The question for the public intellectually is how to exercise their influence.

Today, in our media-saturated world, many players fight for the attention of those all-too-powerful “masses.” From former presidential candidates to concerned citizens and academics to celebrities; influence is exerted across nearly all mediums and nearly every hour of the day. But with people screaming from all sides, it’s hard not to get lost in the deafening cacophony.

Thus, in order for a public intellectual to be effective, he or she must chose an effective means of communicating with “the masses.” A public intellectual must step down from the city-on-the-hill that is academia and reach out to the public on a lower level. A real public intellectual must be an accessible intellectual.
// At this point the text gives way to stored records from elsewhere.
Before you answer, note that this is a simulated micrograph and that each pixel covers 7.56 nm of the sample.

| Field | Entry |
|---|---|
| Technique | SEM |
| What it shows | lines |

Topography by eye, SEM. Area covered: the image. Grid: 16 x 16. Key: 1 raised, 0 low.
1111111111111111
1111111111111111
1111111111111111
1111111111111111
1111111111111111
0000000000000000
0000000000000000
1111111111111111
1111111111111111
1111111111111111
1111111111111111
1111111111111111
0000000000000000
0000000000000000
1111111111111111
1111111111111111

Intellectuals have used the printed word as a means of public communication since Gutenberg’s invention of moveable type. They have used word-of-mouth and public speeches even longer. The accessible intellectual can also be heard on news radio or seen as talking heads on any number of news and commentary shows. Most recently, many public intellectuals, including the one writing this post, have taken to the ultimate democratic medium, the internet, to further widen the public discourse. There are a huge number of mass communications by which an intellectual can speak to the people. The key is finding the one to which they will listen.

At this point, many intellectuals retreat back to academia or politics under the guise of credibility and professionalism. But the accessible intellectual understands the importance of his role in a democracy. He or she uses all means necessary to divert the public’s attention from celebrities and gossip toward a public discourse on the area of his or her expertise.

And once the intellectual has effectively entered the public sphere, once he or she becomes truly accessible, it is paramount, and perhaps most difficult, to maintain an intellectual demeanor.

A true intellectual’s aim is not to provide a one-way stream of information, regardless of how informative and necessary that information might be. A true intellectual’s aim is also not to effect policy changes directly, though he or she might be well equipped to do so. The accessible intellectual’s aim is to open a lively and engaging public discourse.

Thus, an intellectual’s focus is not on providing absolute answers. Rather, an intellectual is more concerned with asking the right questions: questions that are provocative, questions that facilitate an exploration of a subject, rather than a lesson on it. An intellectual provides the public with the format and reason to understand a subject for itself.

Also, an accessible intellectual is not adversarial toward dissenting opinions. Rather, he or she is willing to consider counterarguments for the sake of gaining a more complete understanding of an issue.

Thus, an accessible intellectual is not the gatekeeper of a finite knowledge pool, but rather the guide who leads the way for a public who attention is too divided for self-government. The accessible intellectual not only equips the masses with the information needed for effective self-government, but also plays a role in socializing the masses as responsible citizens and individual leaders. To do this effectively is not difficult. In addition to being personally well-informed, a public intellectual must be only two things: accessible and intellectual.

Profile: Marshall McLuhan

Marshall McLuhan was an academic intellectual before he was an accessible one, but by the end of his career he was considered by some to be too radical for the academic world, while he maintained a great deal of influence over the “masses.” His famous phrase, “the medium is the message” is still well-known today, more than 40 years after his book The Medium is the Massage first brought the phrase into the public consciousness.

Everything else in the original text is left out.